The petitioner's counsel then asked Hopkins if he sought to suppress Emilia Caffrey's identification of the petitioner. Hopkins responded that he did not, stating: "I just didn't feel that there were any reasonable grounds upon which to base such a motion."

In its memorandum of decision, the habeas court stated the following: "The petition ... attempts to take ... Hopkins to task for failing to adequately address a suppression motion as to the pretrial eyewitness identification of the petitioner by ... Bright. What emerged loud and clear from the testimony that was received in this case is that there really were not any grounds upon which the evidence could be suppressed at trial. The petitioner's own legal expert also made it abundantly clear in her testimony that it was her opinion that there was no basis upon which the evidence could be prevented from being presented to the three judge panel. So, there is nothing in ... Hopkins' trial representation on this point that merits habeas relief....

"At the outset of this discussion, it is clear that ... Hopkins did an outstanding job of cross-examining both *560of the eyewitnesses *890on their identifications. The transcripts reveal it to be a vigorous and thorough job. All of the facts that were necessary to undermine the credibility and reliability of those identifications of the petitioner were elucidated on [cross-examination]. In fact, the petitioner's own legal expert conceded as much in her testimony."

The petitioner claims that pursuant to the principles stated in State v. Dickson , 322 Conn. 410, 141 A.3d 810 (2016), cert. denied, --- U.S. ----, 137 S.Ct. 2263, 198 L.Ed. 2d 713 (2017), decided approximately two years after the decision of the habeas court in the present case, Hopkins should have moved to suppress Bright's identification of the petitioner because she had been unable to identify the petitioner from a photographic array several days after the shooting, but later made in-court identifications. At the probable cause hearing, Bright testified that she first recognized the petitioner when he had appeared in court after his arrest.

In Dickson , our Supreme Court concluded "that first time in-court identifications, like in-court identifications that are tainted by an unduly suggestive out-of-court identification, implicate due process protections and must be prescreened by the trial court." Id., at 426, 141 A.3d 810. The court specifically described the state of the law prior to its decision in Dickson : an in-court identification was subject to exclusion only when tainted by an unnecessarily suggestive and unreliable out-of-court identification; otherwise, an in-court identification was subject only to cross-examination. Id., at 422-23, 141 A.3d 810. The court further stated that its holding regarding prescreening was to apply only to future cases and pending related cases, and was not to be applied retroactively in habeas actions. Id., at 450-51 and 451 n.34, 141 A.3d 810.

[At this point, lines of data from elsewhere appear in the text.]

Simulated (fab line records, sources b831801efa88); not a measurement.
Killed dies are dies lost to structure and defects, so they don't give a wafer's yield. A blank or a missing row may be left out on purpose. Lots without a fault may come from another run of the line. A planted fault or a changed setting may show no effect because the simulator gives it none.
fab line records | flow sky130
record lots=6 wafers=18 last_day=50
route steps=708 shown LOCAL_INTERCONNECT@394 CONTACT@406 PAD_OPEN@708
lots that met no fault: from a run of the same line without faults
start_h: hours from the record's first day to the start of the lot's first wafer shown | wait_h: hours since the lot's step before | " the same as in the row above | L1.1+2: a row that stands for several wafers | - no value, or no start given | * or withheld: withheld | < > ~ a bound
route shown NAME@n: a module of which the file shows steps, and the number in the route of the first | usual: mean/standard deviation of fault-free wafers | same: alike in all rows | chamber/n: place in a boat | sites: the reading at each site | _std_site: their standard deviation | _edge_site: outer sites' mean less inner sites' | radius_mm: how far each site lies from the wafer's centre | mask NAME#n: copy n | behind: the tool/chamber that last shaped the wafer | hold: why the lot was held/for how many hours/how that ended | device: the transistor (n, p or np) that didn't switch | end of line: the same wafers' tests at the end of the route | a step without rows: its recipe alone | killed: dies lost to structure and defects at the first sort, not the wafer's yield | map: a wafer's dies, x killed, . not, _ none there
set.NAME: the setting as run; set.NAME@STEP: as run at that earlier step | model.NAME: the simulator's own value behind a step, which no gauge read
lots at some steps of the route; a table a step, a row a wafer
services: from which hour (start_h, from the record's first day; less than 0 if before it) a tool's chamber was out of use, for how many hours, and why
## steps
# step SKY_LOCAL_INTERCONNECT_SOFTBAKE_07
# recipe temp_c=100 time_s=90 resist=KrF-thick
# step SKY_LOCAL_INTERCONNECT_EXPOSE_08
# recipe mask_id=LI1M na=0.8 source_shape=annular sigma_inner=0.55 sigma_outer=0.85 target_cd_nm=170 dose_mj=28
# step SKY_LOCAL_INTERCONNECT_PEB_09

At the time of the petitioner's criminal trial, the controlling law was State v. Smith , 200 Conn. 465, 512 A.2d 189 (1986), overruled in part by State v. Dickson , 322 Conn. 410, 141 A.3d 810 (2016), cert. denied, *561--- U.S. ----, 137 S.Ct. 2263, 198 L.Ed. 2d 713 (2017). In Smith , our Supreme Court stated that it knew "of no authority which would prohibit, as unduly suggestive, an exclusively in-court identification.... The defendant's protection against the obvious suggestiveness in any courtroom confrontation is his right to cross-examination.... The innate weakness in any in-court testimonial identification is grounds for assailing its weight rather than its admissibility." (Citations omitted; internal quotation marks omitted.) Id., at 470, 512 A.2d 189.

We of course consider Hopkins' performance in light of standards in effect at the time of the petitioner's criminal trial. "Counsel ... performs effectively when he elects to maneuver within the existing law ...." (Internal quotation marks omitted.) Ledbetter v. Commissioner of Correction , 275 Conn. 451, 462, 880 A.2d 160 (2005), cert. denied sub nom. Ledbetter v. Lantz , 546 U.S. 1187, 126 S.Ct. 1368, 164 L.Ed. 2d 77 (2006). At the time of the petitioner's criminal trial, there was no legal ground for suppression, and Hopkins cross-examined effectively. The habeas court did not err in its conclusion that Hopkins did not perform deficiently by not moving to suppress Bright's identification.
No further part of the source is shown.